Going Home

Driving in the dark across the bridge into Durán my eyes search around for any familiar sights. My memory is working overtime recognizing the humid slightly fishy smell off the river, hearing the honk as cars pass the van, and feeling my head hit the ceiling as we roll over a speed bump.

Then my eyes see a stop light. My brain reacts, surely I must be mistaken, a stop light in Durán? Then as if to confirm the first sighting, we pass another stoplight and then even more surprisingly continue on paved roads into Arbolito. Now my head begins to panic; this isn't the Arbolito I know and love. Where are the cane houses? Where are the big puddles of sitting water and our friends from the corner? Then my heart begins to agonize, what if Durán isn't what I remember? What if the people aren't the same? However, as we settle into the house the familiar sounds of barking dogs and crowing roosters lulls me to sleep.

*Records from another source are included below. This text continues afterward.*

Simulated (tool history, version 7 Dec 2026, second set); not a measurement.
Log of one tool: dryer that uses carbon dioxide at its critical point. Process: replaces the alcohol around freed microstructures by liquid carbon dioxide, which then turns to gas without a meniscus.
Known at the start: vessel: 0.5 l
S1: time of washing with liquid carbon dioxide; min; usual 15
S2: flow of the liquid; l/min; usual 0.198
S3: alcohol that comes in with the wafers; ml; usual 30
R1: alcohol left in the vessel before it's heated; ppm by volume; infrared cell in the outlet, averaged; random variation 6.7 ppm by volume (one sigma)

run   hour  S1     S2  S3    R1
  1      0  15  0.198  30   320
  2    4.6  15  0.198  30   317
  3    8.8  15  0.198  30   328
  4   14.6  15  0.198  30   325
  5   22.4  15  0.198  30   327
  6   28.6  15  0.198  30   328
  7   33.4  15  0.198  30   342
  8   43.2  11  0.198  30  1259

Unaccustomed to the December heat, the room becomes uncomfortably hot as the sun peaks around the curtains. I rise and find the house quiet as the rest of the group sleeps. Stepping outside, my eyes again scan
for familiarity. Abram's house has a second floor, Freddy and Diana's old house is off the slits, in the distance I can see Patricia's house is cement; very few things look the same. However this time, my heart
and head are calm for as I walk out the house I am simultaneously greeted by Eduardo's familiar hug and Cristian waving on his way to the river.

In that moment in my heart I realize what will become a theme throughout my ten days back in Ecuador. What I love about Ecuador has nothing to do with the roads, the houses, or even work sites; instead
it has everything to do with the people and the spirit. My time in Ecuador as a volunteer and now as retreat leader was not and is not about infrastructure, development, or even anything tangible. It was
and is about spirit, love, and family in the most basic and human way. Five years after I first came to Ecuador, returning this time felt like going home. I was able to go home to the laughter of Ginger,
Allison, and Allan, to Glenda's hugs, and to Aide's challenging conversations. True the home looked nothing like I remembered, but it felt that same and that is the most important aspect of home.